The track is a highlight from the London band’s new album Stumpwork.

Song You Need: The pitch-black free-association of Dry Cleaning’s “Hot Penny Day”


Dry Cleaning. Photo by Guy Bolongaro


 

The FADER’s “Songs You Need” are the tracks we can’t stop playing. Check back every day for new music and follow along on our Spotify playlist.

If record stores had a section labeled “ASMR for Anglophiles,” Dry Cleaning would be a mainstay. The London band sink their calloused fingertips into the brains of Brit and Brit-obsessed alike and massage the folds: gnarled post-punk, lyrics with the soul of beat poetry, and an engrossing ambivalence deep within the music’s deadpan delivery catapulted the band to success with last year’s New Long Leg. The restlessness of their sound carried over into the creation of their new project Stumpwork, released last week. Dry Cleaning sound emboldened, tapping from a well of “first thought best thought” that was deeper than previously imagined, something summarized nicely on the album standout “Hot Penny Day.”

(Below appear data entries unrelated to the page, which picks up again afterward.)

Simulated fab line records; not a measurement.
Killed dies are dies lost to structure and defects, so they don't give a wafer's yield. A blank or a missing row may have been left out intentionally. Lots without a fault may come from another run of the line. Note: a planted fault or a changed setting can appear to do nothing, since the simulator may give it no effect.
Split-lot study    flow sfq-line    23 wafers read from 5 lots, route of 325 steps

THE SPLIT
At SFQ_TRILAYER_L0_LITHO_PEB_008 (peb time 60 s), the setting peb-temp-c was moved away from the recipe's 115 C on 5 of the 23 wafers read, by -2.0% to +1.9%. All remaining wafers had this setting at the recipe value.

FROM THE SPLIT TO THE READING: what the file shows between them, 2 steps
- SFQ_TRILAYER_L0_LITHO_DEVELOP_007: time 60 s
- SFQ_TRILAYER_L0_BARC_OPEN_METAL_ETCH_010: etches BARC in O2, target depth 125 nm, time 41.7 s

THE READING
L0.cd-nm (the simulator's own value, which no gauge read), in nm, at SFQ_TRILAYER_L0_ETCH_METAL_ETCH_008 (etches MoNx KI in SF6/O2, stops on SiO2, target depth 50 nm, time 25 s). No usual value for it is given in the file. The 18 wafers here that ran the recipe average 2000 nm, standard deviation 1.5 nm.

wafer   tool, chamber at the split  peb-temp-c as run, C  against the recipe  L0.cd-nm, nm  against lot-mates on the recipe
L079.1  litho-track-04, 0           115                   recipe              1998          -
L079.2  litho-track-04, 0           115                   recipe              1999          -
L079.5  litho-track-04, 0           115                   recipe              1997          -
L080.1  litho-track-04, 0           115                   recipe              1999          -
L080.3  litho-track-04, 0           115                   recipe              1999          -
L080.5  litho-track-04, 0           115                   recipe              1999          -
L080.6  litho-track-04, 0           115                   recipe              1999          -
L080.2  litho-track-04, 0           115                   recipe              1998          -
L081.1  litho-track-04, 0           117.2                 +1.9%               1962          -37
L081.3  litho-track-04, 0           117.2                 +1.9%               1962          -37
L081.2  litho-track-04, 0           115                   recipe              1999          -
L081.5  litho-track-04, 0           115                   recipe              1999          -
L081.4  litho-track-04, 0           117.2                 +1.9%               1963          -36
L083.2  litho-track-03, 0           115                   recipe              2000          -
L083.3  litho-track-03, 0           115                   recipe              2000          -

A surge of crystalline, dream-sequence electric guitar announces the song, followed by a far more surprising twist: a funky bassline. But don’t head to the disco just yet: Frontperson Florence Shaw, the energy source of the captivating arrhythmia at Dry Cleaning’s heart, offers a more mundane narrative. “If I could live across the road from a boot fair,” she intones, her voice a kaleidoscope of monotones, “Wouldn’t that be something? / If I’m thin as a bean pole, I can slip through the fence.” The rest of Shaw’s lyrics are fed by tributaries: relationship disillusionment and the violence of the patriarchy are some of the few concrete topics for us to latch onto. For the most part, though, the song delivers a captivating sketch of a train of thought set gloriously loose. Deciphering it is beside the point: Dry Cleaning’s music isn’t so much a puzzle to be deciphered as it is a reflection of our own interior puzzles — not exactly the same as the one on “Hot Penny Day,” but just as elusive nonetheless.